Pain relief, fiber optics, magnetic fields and farmers’ markets will be some of the subjects covered by 287 undergraduate and 208 graduate students scheduled to participate in the annual University Research Symposium. A showcase of research, scholarship and creative endeavors, the symposium will run from 9 a.m. to 3 p.m. Friday, April 10, at Illinois State University. It is free and open to the public.
Graduate and undergraduate students will present in two poster sessions during the day. There are currently 168 entries in the morning session, which runs from 9 a.m. to 11 a.m. and 163 entries in the afternoon session, from 1 to 3 p.m. A majority of the symposium will take place in the Bone Student Center Brown Ballroom.
The symposium encourages cross-disciplinary association and focuses on communicating research to the general public. Faculty members, staff, visitors and peers are encouraged to provide oral and written feedback to the student participants.
The sessions will include interesting presentations from across campus, such as a group of students from the School of Art who will display projects during the poster session under the title Cultural Identity: Citizen Designer. Other topics include Can Money Buy Happiness?, Snapchat and Relationship Jealousy,Reciprocity of Attraction in a Social Interaction Study and Understanding Farmers’ Markets Play in Increasing Access to Fruits and Vegetables in Low-Income Areas. A complete listing of abstracts for the topics to be presented at the symposium can be found online on the Graduate School website .

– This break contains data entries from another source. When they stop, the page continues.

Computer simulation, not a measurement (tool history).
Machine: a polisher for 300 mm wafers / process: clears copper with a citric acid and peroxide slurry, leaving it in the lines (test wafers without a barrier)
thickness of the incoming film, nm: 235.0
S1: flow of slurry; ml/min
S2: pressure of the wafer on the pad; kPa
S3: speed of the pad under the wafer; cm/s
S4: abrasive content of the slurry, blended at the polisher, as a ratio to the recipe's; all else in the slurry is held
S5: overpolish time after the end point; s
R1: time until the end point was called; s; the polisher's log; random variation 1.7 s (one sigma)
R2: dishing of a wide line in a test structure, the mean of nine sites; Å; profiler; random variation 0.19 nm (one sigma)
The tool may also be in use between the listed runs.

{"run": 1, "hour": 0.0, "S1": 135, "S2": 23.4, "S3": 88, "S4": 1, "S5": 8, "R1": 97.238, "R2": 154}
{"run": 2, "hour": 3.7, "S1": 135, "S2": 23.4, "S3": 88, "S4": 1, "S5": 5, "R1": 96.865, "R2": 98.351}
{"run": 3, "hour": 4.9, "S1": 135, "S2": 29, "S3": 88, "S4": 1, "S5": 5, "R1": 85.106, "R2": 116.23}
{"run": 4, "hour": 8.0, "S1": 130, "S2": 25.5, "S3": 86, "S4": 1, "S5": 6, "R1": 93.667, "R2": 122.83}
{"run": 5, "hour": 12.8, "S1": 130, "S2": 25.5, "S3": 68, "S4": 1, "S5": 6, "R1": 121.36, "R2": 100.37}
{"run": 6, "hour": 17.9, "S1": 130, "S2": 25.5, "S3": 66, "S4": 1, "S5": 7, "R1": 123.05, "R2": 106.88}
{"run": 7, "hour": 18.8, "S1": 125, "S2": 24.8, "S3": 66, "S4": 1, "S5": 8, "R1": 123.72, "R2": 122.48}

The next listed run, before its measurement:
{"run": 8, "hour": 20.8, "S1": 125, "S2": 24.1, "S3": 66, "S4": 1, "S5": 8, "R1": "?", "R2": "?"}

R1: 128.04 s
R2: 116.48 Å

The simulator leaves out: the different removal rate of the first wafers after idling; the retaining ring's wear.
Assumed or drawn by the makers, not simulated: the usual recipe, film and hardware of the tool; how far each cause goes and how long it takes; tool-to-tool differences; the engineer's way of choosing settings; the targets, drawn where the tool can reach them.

Presentations will also be held in other areas of campus, including oral presentations prepared by seven students from the Department of Physics from noon to 1:45 p.m. in Moulton 215, and a panel presentation from the School of Theatre and Dance in Centennial West 207, beginning at 1 p.m. These presentations are also open to the public.
The symposium began 24 years ago to promote student research and is sponsored by the Graduate School, Research and Sponsored Programs, and the Honors Program.